For more than 75 years, Hoffman Construction has been in the earthmoving business. “We move dirt well,” President Jim Hoffman says. Even more importantly, the company knows how to manage projects well. The Black River Falls, Wis.-based company manages from 15 to 20 major highway and site development projects each year.
Hoffman began exploring the possibility of creating a frack sand mining arm of his business. Leveraging the firm’s project management expertise, as well as its fleet of scrapers, bulldozers, off-road trucks, backhoes and dump trucks, the company began investing its resources in the frack sand mining business.

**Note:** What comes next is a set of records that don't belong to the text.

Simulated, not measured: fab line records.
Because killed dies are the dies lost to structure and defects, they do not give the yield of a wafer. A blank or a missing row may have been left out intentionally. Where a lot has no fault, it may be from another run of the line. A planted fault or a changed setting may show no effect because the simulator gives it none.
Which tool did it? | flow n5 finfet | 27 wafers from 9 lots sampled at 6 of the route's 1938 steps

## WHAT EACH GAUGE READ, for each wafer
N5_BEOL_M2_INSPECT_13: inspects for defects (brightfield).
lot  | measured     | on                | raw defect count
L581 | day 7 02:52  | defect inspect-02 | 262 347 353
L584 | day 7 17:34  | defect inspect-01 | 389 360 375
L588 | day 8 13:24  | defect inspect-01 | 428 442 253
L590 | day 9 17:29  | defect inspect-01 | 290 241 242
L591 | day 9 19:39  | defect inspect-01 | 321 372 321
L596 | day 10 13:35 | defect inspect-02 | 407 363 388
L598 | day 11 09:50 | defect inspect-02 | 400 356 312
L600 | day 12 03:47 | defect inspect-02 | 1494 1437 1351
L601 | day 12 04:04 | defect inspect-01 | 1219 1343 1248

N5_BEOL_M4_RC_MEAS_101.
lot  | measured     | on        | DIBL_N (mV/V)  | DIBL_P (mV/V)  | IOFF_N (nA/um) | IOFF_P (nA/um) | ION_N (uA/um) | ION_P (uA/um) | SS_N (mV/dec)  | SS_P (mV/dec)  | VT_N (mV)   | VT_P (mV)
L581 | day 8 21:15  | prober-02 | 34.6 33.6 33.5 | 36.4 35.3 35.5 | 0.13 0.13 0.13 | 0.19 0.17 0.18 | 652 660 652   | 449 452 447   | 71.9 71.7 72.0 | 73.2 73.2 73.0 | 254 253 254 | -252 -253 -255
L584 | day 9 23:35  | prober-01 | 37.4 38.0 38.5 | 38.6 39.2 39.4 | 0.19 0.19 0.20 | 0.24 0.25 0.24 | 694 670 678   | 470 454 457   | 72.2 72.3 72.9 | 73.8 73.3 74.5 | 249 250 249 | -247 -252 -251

“Frack sand is needed to extract oil and natural gas from shale deposits,” Hoffman says. “This industry is booming right now and we’re centrally located in the heart of the frack sand market.”
Launched in October 2012, the company’s first project was helping to develop a frack sand mining site for EOG Resources, Chippewa County, Wis.
Hoffman recalls that when the company looked into the steps needed to create and manage a mining operation, it found the steps similar to the earthmoving projects Hoffman Construction had performed in the past. Its experience in site work and construction translated well to the mining industry, Hoffman says.
“We still have to secure permits, plan the site, screen berms, build roads, remove overburden, handle the logistics and remediate the land as we did in construction projects,” Hoffman says. “We just had to add the actual mining process and hauling the sand to the wet plant for processing to that list.”
“We’ve completed many construction projects for the Wisconsin DOT as well as the Minnesota DOT,” he says. “Our company has become very well versed in the permitting processes involved in this type of work, as well as the regional concerns.” This strict permit compliance maintains the safety of the site for the nearby residents. This is done by establishing reporting and monitoring protocols, such as dust control and water supply safety.
Speaking with project owners as well as the project’s nearby residents, Hoffman Construction will try to determine ways to save project costs, but also maintain a positive local presence. For instance, certain types of surface material can be blasted in order to expose the frack sand. “We’ll try ripping the surface with a dozer first versus blasting because the nearby residents may not like blasting,” Hoffman notes.
Working for the Wisconsin and Minnesota DOTs has also pushed the company to find ways to reduce project costs. “The WDOT and MDOT give the job to the lowest bid,” Hoffman says. “Because of this, we’ve become very good at developing cost-cutting efficiencies.”
One way the company conserves costs for its mining operations is through cost-effective logistics. “About two-thirds of the material cost comes from transporting the frack sand,” Hoffman notes. “The most cost-effective way to transport the sand is through rail car.” As a result, Hoffman Construction will not only determine whether the site is cost-effectively close enough to a rail siding, it will also help develop the rail siding if one doesn’t exist.
A firm already very focused on safety, the company had to shift its gears from OSHA regulations to become knowledgeable about Mining Safety and Health (MSHA) rules.
“Safety is the most important aspect of our work,” Hoffman says. As an incentive, team members are offered a $100 “bounty” if they spot Hoffman without his personal protective equipment.
Even with the mining business, the company is still heavily involved in the construction side of its business. Hoffman Construction recently began work on U.S. 41 road reconstruction in Brown County, Wis.